Organics recycling is coming.
The Department of Sanitation is making a big push for organics recycling in 2017.
Residents of New York co-ops and condos have been recycling the usual suspects for years – glass and plastic, paper and cardboard. Now comes the next step: recycling organic waste.
It may surprise you to know that one-third of the city’s residential waste is organic matter – coffee grounds, eggshells, yard waste, and such – and the vast majority of it gets hauled away to landfills. It may also come as a surprise that almost one million New Yorkers in some 300,000 households now have access to curbside organic waste collection – and those numbers are about to soar.
“Our mandate is to expand the program so that every New Yorker will have access to organics recycling by the end of 2018,” says Louise Bruce, the senior program manager of NYC Organics, which runs a growing network of curbside pickups and drop-off sites. It’s part of the city’s ambitious plan to eliminate all shipments to landfills by 2030.

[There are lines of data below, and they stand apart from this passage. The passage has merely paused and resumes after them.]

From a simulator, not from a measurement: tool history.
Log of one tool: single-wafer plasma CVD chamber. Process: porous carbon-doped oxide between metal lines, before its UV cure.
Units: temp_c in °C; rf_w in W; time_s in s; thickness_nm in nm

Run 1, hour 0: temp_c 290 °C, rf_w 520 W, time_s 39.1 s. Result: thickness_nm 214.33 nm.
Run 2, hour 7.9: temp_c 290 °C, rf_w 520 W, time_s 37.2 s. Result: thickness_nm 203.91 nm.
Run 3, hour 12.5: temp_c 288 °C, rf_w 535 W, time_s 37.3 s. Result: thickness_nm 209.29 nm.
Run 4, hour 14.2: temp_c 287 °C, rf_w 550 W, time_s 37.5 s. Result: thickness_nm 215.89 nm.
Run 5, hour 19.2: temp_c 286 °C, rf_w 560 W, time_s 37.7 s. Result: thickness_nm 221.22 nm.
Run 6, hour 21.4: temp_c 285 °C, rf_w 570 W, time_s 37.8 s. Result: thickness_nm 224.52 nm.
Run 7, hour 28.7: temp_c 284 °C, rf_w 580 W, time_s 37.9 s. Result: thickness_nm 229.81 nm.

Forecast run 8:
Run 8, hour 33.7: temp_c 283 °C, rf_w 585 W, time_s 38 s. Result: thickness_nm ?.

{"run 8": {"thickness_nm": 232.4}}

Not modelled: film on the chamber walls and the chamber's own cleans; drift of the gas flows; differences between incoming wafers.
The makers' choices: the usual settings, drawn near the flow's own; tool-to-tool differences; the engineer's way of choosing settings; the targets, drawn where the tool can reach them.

Residents in participating buildings place their organic waste in rodent-proof bins with latching lids, which are picked up Department of Sanitation (DOS) trucks and delivered to the city’s composting facility on Staten Island or to private vendors. The DOS is working on ways to get finished compost into the hands of community gardeners, street-tree stewards, and urban farmers.
“What’s really amazing is what a resource compost is,” Bruce says. “It’s more than a fertilizer. It adds life to the soil and reduces erosion by holding water in the soil. An apple core is not garbage. It’s a packet of nutrients.”